Now that the meaning of the terms is clear, you can see how the parties can end up assuming an obligation before any factual determination is even made. My obligation to defend my counterparty is a proactive agreement to assume and fund defense, not an option for them to seek contribution from me for their defense costs after the court issues a decision—unless we write it that way. Even if the parties want to dispute whether the clause applies, that engenders yet another costly arbitration or trial.
Another factor to consider is the size of the obligation being assumed. Without a clear limitation of liability clause, which is probably the second-most hotly contested contract term, the size of these obligations is difficult or impossible to estimate. Fixing liability at the value of the contract provides the guarantor with an assurance that they will at least not lose more than they could have gained. This may be unacceptable to the guaranteed party though, because it is not hard to imagine a scenario where the damages caused could surpass the value of the contract. Determining a limit that addresses the concerns of each party is a challenging exercise on its own, and no two transactions will have exactly the same set of pressures. The starting points are obvious—the guarantor wants a low limit, while the guaranteed wants no limit—but after that, the variables are highly individual.
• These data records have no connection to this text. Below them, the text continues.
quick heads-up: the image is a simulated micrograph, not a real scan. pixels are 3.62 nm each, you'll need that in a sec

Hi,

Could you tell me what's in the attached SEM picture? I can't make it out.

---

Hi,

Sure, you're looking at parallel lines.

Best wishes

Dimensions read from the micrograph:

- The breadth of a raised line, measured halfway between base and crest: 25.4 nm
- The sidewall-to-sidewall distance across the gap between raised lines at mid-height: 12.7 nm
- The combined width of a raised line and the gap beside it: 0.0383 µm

One strategy that may help brings the two ends together on both indemnity and liability limitation is imposing mutuality of obligation. Anyone with two children and one cookie is familiar with the concept: One splits the cookie, and the other chooses which piece they want. This forces each party to put themselves in the other’s shoes and leads to less extreme positions. This is not a cure-all because there are many situations where the dynamics make mutuality impractical or at least extremely unattractive, but when it applies it helps to circumvent a very difficult topic.